I: Interaction with relevant information sources

Post no.3 in a 5-part series on basic conditions for expertise

Are you or the potential expert interfacing with relevant data? Is this the sort of data that an expert would plausibly engage? Note that merely encountering relevant sources is not sufficient. The expert needs to have paid attention to these sources, as the first example will illustrate.


You want to hire a graphic designer.

Bob and Maria are walking down a city street. Bob, a graphic design novice, pays no attention to the signs and advertisements along the side of the street, even though they are within his field of vision. Maria, an expert, pays full attention to these things. She notes the lack of spatial alignment amongst elements in the dry cleaner’s sign. As she passes a Louis Vuitton ad at the bus stop, she ogles the beautiful ball serifs of the Bauer Bodoni bold italic typeface (incidentally, my favorite font!). Color schemes, geometry, and visual flows all jump out at her as objects onto themselves.

Who do you think has the better marker of expertise? Why?

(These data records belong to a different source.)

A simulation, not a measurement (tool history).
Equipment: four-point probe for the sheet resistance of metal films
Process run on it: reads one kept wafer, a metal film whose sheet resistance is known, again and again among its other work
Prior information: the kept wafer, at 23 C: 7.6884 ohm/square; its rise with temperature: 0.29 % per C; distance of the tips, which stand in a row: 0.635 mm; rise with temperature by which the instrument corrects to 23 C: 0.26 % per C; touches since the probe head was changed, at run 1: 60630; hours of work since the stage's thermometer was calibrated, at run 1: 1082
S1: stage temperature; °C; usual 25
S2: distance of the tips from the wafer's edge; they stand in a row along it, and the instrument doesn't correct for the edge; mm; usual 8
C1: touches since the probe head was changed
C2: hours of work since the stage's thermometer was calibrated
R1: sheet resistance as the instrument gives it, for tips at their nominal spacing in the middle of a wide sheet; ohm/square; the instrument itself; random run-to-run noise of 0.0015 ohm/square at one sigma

Bob encounters relevant data, but does not engage it; Maria both encounters and engages relevant data. Hire Maria.

You want to learn how to fundraise.

Cassandra is a quantitative finance expert but a novice at fundraising. Jake is an expert at fundraising. Jake is constantly immersing himself in fundraising case studies, talking to other experts, and meeting with funders. Cassandra, on the other hand, interfaces with sources like mathematical models of markets.

Who do you think has the better marker of expertise? Why?

Cassandra does not interface with relevant enough information sources; Jake does do so. Consult Jake.

You want to improve the effectiveness of your team.

Brian is a Princeton academic who claims to be an expert in team effectiveness. The evidence: He has analyzed 1000 small family businesses and has been published multiple times in Science. Miranda does not claim to be an expert in team effectiveness, but several people have suggested that she might be. The evidence: she is the rare type of venture capitalist who formerly founded a successful startup, ran a large company, and now sits on nonprofits boards and invests in companies of all sizes (and has a winning track record doing so).

Who do you think has the better marker of expertise? Why?

Unless your organization is a small family business, Brian has probably not interfaced with relevant information sources. Miranda, on the other hand, has engaged a wide variety of organizations. There is a good chance that her ideas about team effectiveness might be higher quality, since she will likely have abstracted organization-general lessons from a more diverse sample. This is a more difficult case than the other two, but if faced with a decision between the two, I would consult Miranda instead of Brian.

Ways of assessing

I. Ask questions which will reveal what sorts of information they engage, such as:

a. “Tell me about individual cases in your management experience.” (For a manager you might hire)

b. “What sorts of things do you pay attention to when you’re at an event?” (For an event director)

c. “Roughly how many pieces do you edit in an average month?” (For an editor)

d. “Which papers would you recommend reading to understand the cutting edge in hyperbolic geometry?” (For an expert in hyperbolic geometry)

II. Find out whether they’ve been part of a job, program, or mentorship what would have given them strong samples of relevant information.

Caveat: Many jobs, programs, and mentorships don’t cause expertise-gains, so look for jobs, programs, and mentorships with a good track record of producing talented people.

III. See how fluently they can generate examples of phenomena in the domain. The more examples they can generate, the better.